Tests need to be fast and repeatable (among other characteristics). Tests must be of high quality as your production code. If you would fix "timing related" issues in your production code, there is no reason your tests suffer from the "timing related" issues either.
There's no reason they *should*, but they do unless you correct the test. The problem is in the test code, or in the wrapper that runs the test code. But consider an automated login test on an isolated network with a credentials server that races to come up with the browser that's attempting the login in the test case. If the login happens to start before the login server gets up and stable, then your login fails, and so does your test case, even though it's not a problem with the browser you are nominally testing.
This is/was a pretty common failure case with the ChomeOS build waterfall because Chrome was considered an "upstream" product, and therefore changes in Chrome, when they occurred, could throw off the timing. There wasn't a specific, separate effort to ensure that the test environment was free from timing issues. And since you can't let any test run forever, if you intend to get a result that you can act upon it in an automated way, you get transient failures.
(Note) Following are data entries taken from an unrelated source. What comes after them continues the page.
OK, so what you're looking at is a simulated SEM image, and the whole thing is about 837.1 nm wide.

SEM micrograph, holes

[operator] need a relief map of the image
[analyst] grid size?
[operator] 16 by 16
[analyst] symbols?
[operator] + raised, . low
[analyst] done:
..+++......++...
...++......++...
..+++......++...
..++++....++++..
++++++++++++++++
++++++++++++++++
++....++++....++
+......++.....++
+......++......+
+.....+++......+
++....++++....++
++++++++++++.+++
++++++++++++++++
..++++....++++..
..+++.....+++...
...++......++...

Transient test failures can (sort of) be addressed by repeating failed tests; by the time you attempt to reproduce, the cache is likely warmed up anyway, and the transient failure goes away. Problem solved. Sort of. But what if everyone starts taking that tack? Then you end up with 5 or 6 transient failures, and any one of them is enough to shoot you in the foot on any given retry.
Now add that these are reactive tests: they're intended to avoid the recurrence of a bug which has occurred previously, but is probabilistically unlikely to occur again; when do you retire one of these tests? Do you retire one of these tests?
Consider that you remove a feature, a login methodology, a special URL, or some other facility that used to be there; what do you do with the tests which used to test that code? If you remove them, then your data values are no longer directly comparable with historical data; if you don't remove them, then your test fails. What about the opposite case: what are the historical values, necessarily synthetic, for a new feature? What about for a new feature where the test is not quite correct, or where the test is correct, but the feature is not yet fully stable, or not yet implemented, but instead merely stubbed out?
You see, I think, the problem.
And while in theory your build sheriff or other person, who's under fire to reopen the tree, rather than actually root-causing the problem, doesn't have time to actually determine a root cause. At that point, you're back to fear driven development, because for every half hour you keep the tree closed, you have 120 engineers unable to commit new code that's nor related to fixing the build failure. Conservatively estimate their salary at $120K/year, then their TCO for computers and everything else is probably $240K/year, and for every half hour you don't open the tree back up, that's ~$14K of lost productivity, and then once you open it up, there's another half hour for the next build to be ready, so even if you react immediately, you're costing the company at least $25K one of those bugs pops on you and you don't just say "screw it" and open the tree back up. Have that happen 3X a day on average, and that's $75K lost money per day, so let's call it $19.5M a year in lost productivity.
This very quickly leads to a "We Fear Change" mentality for anyone making commits. At the very least, it leads to a "We Fear Large Change" mentality which won't stop forward progress, but will insure that all forward progress is incremental and evolutionary. The problem then becomes that you never make anything revolutionary because sometimes there's no drunkard's walk from where you are to the new, innovative place you want to get to (eventually). So you don't go there.
The whole "We Fear Large Change" mentality - the anti-innovation mentality - tends to creep in any place you have the Agile/SCRUM coding pattern, where you're trying to do large things in small steps, and it's just not possible to, for example, change an API out from everyone, without committing changes to everyone else at the same time.
You can avoid the problem (somewhat) by adding the new API before taking the old API away. So you end up with things like "stat64" that returns a different structure from "stat", and then when you go and try to kill "stat" after you've changed everywhere to call "stat64" instead, with the new structure, you have to change the "stat" API to be the same as the "stat64" API, and then convert all the call sites back, one by one, until you can then get rid of the "stat64".
That leads to things like Solaris, where the way you endure binary compatibility is "give the hell up; you're never going to kill off the old stat, just live with carrying around two APIs, and pray people use the new one and you can kill off the old one in a decade or so". So you're back to another drunkard's walk of very slow progress, but at least you have the new API out of it.
And maybe someday the formal process around the "We Fear Change" mentality, otherwise known as "The Architectural Board" or "The Change Control Committee" or "Senior VP Bob" will let you finally kill off the old API, but you know, at that point, frankly you don't care, and the threat to get rid of it is just a bug in a bug database somewhere that someone has helpfully marked "NTBF" because you can close "Not To Be Fixed" bugs immediately, and hey, it gets the total number of P2 or P3 bugs down, and that looks good on the team stats.